Mirror nodes are newly available in beta as a developer preview as of August 29th.
Mirror nodes provide a way to store and cost-effectively query historical data from the public ledger while minimizing the use of Hedera network resources. Mirror nodes support the Hedera network services currently available and can be used to retrieve the following information:
Transactions and records
A beta version of mirror node code is available on GitHub.
Hedera mirror nodes receive information from Hedera network consensus nodes, either mainnet or testnet, and provide a more effective means to perform:
While mirror nodes receive information from the consensus nodes, they do not contribute to consensus themselves. The trust of Hedera is derived based on the the consensus reached by the consensus nodes. That trust is transferred to the mirror nodes using signatures, chain of hashes and state proofs.
At version 1.0, mirror nodes will run the same code as consensus nodes.
To make the initial deployments easier, the beta version of mirror nodes strive to take away the burden of running a full Hedera node through creation of periodic files that contain processed information (such as account balances or transaction records), and have the full trust of the Hedera consensus nodes. The beta mirror node software reduces the processing burden by receiving pre-constructed files from the network, validating those, populating a database and providing REST APIs
Beta mirror nodes work by validating the signature files associated with the record, balance, and event files from the consensus nodes that were uploaded to a cloud storage solution from the network.
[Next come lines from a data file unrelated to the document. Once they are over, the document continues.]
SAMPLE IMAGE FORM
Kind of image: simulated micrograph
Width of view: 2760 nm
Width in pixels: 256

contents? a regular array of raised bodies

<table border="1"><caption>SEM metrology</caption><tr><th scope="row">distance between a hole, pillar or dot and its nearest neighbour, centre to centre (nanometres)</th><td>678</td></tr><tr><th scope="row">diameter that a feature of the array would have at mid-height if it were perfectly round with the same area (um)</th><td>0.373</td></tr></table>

As transactions reach consensus on the Hedera network, either mainnet or testnet, Hedera consensus nodes add the transaction and its associated records to a record file. A record file contains a series of ordered transactions and their associated records. After a given amount of time, a record file is closed and a new one is created. This process repeats as the network continues to receive transactions.
Once a record file is closed, the consensus nodes generate a signature file. The signature file contains a signature for the corresponding record file’s hash. Along with the signature file of the consensus node, the record file also contains the hash of the previous record file. The former record file can now be verified by matching the hash of the previous record file.
Hedera consensus nodes push new record files and signature files to the cloud storage provider – currently AWS S3 and Google File Storage are supported, but not yet available. Mirror nodes download these files, verify their signatures based upon their hashes, and only then make them available to be processed.
Hedera will provide a REST API to easily query a mirror node that is hosted by Hedera, removing the complexity of having to run your own. This is actively being tested by a limited group of partners and will look to be expanded soon.
Anyone can run a Hedera mirror node by downloading and configuring the software on their computer. By running a beta mirror node, you are able to connect to the appropriate cloud storage and store account balance files, record files, and event files as described above.